Vegetarians, avert your eyes…

We’re getting into the nitty gritty of pork belly today.

The pork belly ramen at David Chang’s Momofuku restaurant was one of my first experiences. Rodney and I went several years ago, waited for hours for a table, and sat down to ramen that can only be described as “well worth the wait.” A sweet harmony between chewy noodles, the porkiest pork broth, the belly itself, and what I now know to be a perfectly-runny 5:10 minute soft-boiled egg.

I soon decided to tackle pork belly at home, buying it in smaller pieces before graduating to larger roasts, which is what I prefer to cook these days. It makes enough for dinner and leaves plenty of meat for leftovers.

Although it shouldn’t have been a surprise – pork belly is essentially a big slab of bacon – I thought that it was funny when my kids started to request it for dinner. Spaghetti with tomato sauce, chicken tenders….pork belly.

If I were to rank the nutritional value of pork belly, it would rank right up there next to candy canes. So we don’t eat it often, making it an infrequent luxury.

But considering that it is the holidays, and that we’ll be eating like gluttons all week long, what’s the harm in an additional 1,000-calorie meal, correct?

I’ve been in a Thanksgiving frame of mind and can’t stop using all manner of sage and cranberry; forgive me if you’re facing an overload of these ingredients. December will be about fruit cake and royal icing, and at a certain point you’re welcome to tell me to stop featuring those too.
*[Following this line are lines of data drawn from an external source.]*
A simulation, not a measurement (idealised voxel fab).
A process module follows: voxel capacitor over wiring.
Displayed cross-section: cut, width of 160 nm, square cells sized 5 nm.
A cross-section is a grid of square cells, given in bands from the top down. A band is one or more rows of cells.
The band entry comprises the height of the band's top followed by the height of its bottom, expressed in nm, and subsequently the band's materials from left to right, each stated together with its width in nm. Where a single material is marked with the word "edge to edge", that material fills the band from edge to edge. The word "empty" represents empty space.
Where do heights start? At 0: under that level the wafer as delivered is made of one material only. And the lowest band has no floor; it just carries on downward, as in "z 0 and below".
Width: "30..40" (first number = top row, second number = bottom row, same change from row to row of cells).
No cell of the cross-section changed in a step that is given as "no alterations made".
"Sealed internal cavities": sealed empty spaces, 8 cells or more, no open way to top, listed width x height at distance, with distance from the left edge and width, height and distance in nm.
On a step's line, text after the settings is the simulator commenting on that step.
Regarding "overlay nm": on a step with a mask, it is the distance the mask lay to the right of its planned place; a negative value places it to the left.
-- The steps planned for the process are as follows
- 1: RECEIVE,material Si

Belly is nothing to look at in its raw state. You can buy it with the skin on – which is how it’s typically sold. You can alternatively ask your butcher to remove the skin, or do it yourself at home.

I’ve roasted pork belly with the skin on before, and it comes out flavorful, but with the texture of shoe leather. David Chang suggests that you keep the skin and make Chicharrón, but it involves a dehydrator and some technical skill in removing every last trace of fat. Count me in for that exercise when I retire to Palm Springs with my silver hair and Mephistos. Until then, there are far too many kids in the kitchen, husband included.

For now, let’s talk about the rest of the belly. In the spirit of Thanksgiving, this one is rubbed with a mixture of salt, sugar, chopped fresh sage and orange zest. I love citrus at this time of year, but Satsumas, with their vibrant color and sweet juice is perfect for this. But pick a favorite orange, anything will work.

Don’t forget to drink a beer while you’re making it.


Roast on high heat for an hour, then turn down the temp to low. Much of the fat will render out, leaving you with soft, shreddable meat and a crunchy exterior.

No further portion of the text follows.